Rehua: Whakakitea Ngā Mata o te Ariki
Robin Slow | Brian Flintoff | Bob Bickerton
11 June – 5 July 2022
A multi-sensory experience, Rehua: Whakakitea Ngā Mata o te Ariki, brings together original paintings, taonga pūoro, and soundscapes, with a specific focus on histories and stories from Te Wai Pounamu.
Slow’s paintings are rich stories of whenua, of Rehua, Matariki and their children.
Flintoff is renowned for his musical instruments carved from native timbers, bone and shell. His carvings are inspired by the same stories that inform Slow’s work.
Bickerton creates a contemplative visual and aural catalogue of the combined outcomes using his musical skills and those of Ariana Tikao, Holly Tikao-Weir, Solomon Rahui.
From the call of the putatara from the heavens they sound the way forward opening the pathways to that of the unknown. Governed and guided by the whetu (stars) they travelled from beyond the whero horizon line, from Hawaiiki and beyond to Te Pātū-nui-o-āio, still travelling back, then spiralling forward, and making landfall to a place we call Aotearoa.
The light of Te Ao Marama shines in this place. It shines brightly but also casts the shadows. The light is the space between the conception and the passing, beginning and the end, the tapu and the noa, the male and the female, the young and the old.
From the breath that Tane took and created the manu and wahine for this land, from the winds that blew on the sails for our tipuna to reach here, to the breath we share in the hongi, the waiata, karakia and to the playing of taonga pūoro, the hau is an essential element.
Rehua is the partner of Mātariki and the father to her children that forms the special cluster of stars.

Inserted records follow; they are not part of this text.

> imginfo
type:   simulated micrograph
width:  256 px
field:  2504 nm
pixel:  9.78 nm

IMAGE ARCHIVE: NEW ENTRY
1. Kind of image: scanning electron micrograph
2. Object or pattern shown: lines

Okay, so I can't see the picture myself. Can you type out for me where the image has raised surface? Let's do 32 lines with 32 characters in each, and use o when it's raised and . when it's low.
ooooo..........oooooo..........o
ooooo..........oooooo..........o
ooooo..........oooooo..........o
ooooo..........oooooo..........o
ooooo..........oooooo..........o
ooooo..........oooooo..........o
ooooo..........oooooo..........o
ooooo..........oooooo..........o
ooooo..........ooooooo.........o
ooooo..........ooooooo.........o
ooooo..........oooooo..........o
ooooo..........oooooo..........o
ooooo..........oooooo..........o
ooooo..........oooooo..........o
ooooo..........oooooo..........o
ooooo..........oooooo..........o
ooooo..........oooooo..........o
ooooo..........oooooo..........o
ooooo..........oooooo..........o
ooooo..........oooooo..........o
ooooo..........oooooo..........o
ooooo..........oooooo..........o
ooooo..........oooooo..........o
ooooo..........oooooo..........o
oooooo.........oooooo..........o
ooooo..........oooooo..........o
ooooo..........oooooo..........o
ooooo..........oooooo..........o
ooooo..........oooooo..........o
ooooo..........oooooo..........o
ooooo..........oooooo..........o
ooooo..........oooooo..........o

It was Rehua that gifted Tane many of the songbirds, trees and seeds from his hair to cover their mother Papatuanuku. The manu included the huia, tui and korimako (bellbird). It was the tui that guarded the Pumotomoto (doorway between the 11th and 12th heavens) where the highest esoteric knowledge was kept. The pumotomoto is also the taonga pūoro used by the tohunga to impart knowledge and whakapapa.